Union Members Call for Investment in Public Services to Bridge Racial & Economic Gap in Connecticut

State employees and union leaders spoke out during a virtual press conference March 1 demanding government investment in public services to help bridge the racial and economic gap in Connecticut.

The State Employees Bargaining Agent Coalition (SEBAC) gathered employees from various state agencies, union leaders and state legislators to call on Gov. Ned Lamont and legislative leaders of both parties to publicly commit to protecting and expanding — not shrinking and privatizing — state services.

With the expected wave of retirements approaching in June, state union leaders want to prevent a gap in public services, especially within departments with employees who are already stretched thin.

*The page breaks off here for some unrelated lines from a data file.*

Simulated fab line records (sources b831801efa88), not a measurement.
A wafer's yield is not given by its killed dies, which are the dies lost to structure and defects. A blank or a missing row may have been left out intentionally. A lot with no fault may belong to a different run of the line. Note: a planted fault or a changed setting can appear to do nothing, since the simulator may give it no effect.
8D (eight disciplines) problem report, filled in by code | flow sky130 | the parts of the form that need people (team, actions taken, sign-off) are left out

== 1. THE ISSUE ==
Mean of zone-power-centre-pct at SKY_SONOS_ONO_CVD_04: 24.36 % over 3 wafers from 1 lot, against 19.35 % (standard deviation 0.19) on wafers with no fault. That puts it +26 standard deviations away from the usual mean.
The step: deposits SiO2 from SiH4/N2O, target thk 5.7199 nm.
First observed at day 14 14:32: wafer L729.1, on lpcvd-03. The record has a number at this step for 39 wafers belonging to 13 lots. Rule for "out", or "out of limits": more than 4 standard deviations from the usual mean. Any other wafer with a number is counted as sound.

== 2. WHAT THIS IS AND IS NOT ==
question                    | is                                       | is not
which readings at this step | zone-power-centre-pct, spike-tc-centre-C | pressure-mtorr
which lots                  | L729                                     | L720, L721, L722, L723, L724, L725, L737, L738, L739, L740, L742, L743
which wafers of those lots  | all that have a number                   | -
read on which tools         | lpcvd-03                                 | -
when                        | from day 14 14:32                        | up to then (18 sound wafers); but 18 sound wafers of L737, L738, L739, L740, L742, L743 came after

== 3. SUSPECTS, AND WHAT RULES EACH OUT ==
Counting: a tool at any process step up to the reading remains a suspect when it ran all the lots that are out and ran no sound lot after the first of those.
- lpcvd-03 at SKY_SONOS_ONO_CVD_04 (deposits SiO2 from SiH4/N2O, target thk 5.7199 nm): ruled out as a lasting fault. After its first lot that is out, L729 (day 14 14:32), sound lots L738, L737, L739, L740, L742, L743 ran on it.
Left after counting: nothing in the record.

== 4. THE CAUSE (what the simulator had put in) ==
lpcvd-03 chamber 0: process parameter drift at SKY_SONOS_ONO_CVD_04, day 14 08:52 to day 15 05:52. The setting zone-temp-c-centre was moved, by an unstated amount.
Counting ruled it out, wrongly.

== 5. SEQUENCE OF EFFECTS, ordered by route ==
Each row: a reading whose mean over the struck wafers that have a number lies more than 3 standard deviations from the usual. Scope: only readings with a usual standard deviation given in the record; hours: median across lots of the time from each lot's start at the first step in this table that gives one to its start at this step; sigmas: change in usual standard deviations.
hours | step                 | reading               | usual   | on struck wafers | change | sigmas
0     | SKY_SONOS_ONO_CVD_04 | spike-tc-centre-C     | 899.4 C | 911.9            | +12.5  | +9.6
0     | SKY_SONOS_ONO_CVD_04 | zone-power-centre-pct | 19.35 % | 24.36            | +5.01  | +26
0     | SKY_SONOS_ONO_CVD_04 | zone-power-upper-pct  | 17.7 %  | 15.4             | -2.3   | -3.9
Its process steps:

Council 4 is a member of SEBAC.

Participants in the SEBAC racial justice press conference, held virtually March 1, 2022

SEBAC’s legislative priorities include filling the thousands of current job vacancies in state agencies, automatically refilling positions that will open due to retirements and increasing funding for programs and services, which build equity for working families.

Colleen Carter, steward for AFSCME Local 704 and Computer Operator 2 with Department of Administrative Services, said that working for the state has kept her and her fellow clerical workers in the middle class.

“State employment plays a role in reducing income inequality for people of color compared to the private sector,” she said. “Data shows that for Blacks and Hispanics, state employment is an important anchor for community well-being.”

Carter added that Connecticut has much more room to grow and improve. Leaders can establish a training fund for career development to diversify higher paid state jobs, and enact a zero-tolerance policy protecting employees who speak out about discrimination, she said.

Council 4 AFSCME Executive Director Jody Barr said that racial inequality in the workplace impacts everyone.

“It's clear to all of us that racial equality is economic equality, and that racial equality is social equality,” Barr said. “We're here to make sure that the state of Connecticut understands this.”

Other speakers at the press conference included Senator Gary Winfield, Representative Robyn Porter and Dr. Stephen Pitts, University of California-Berkeley professor and academic researcher.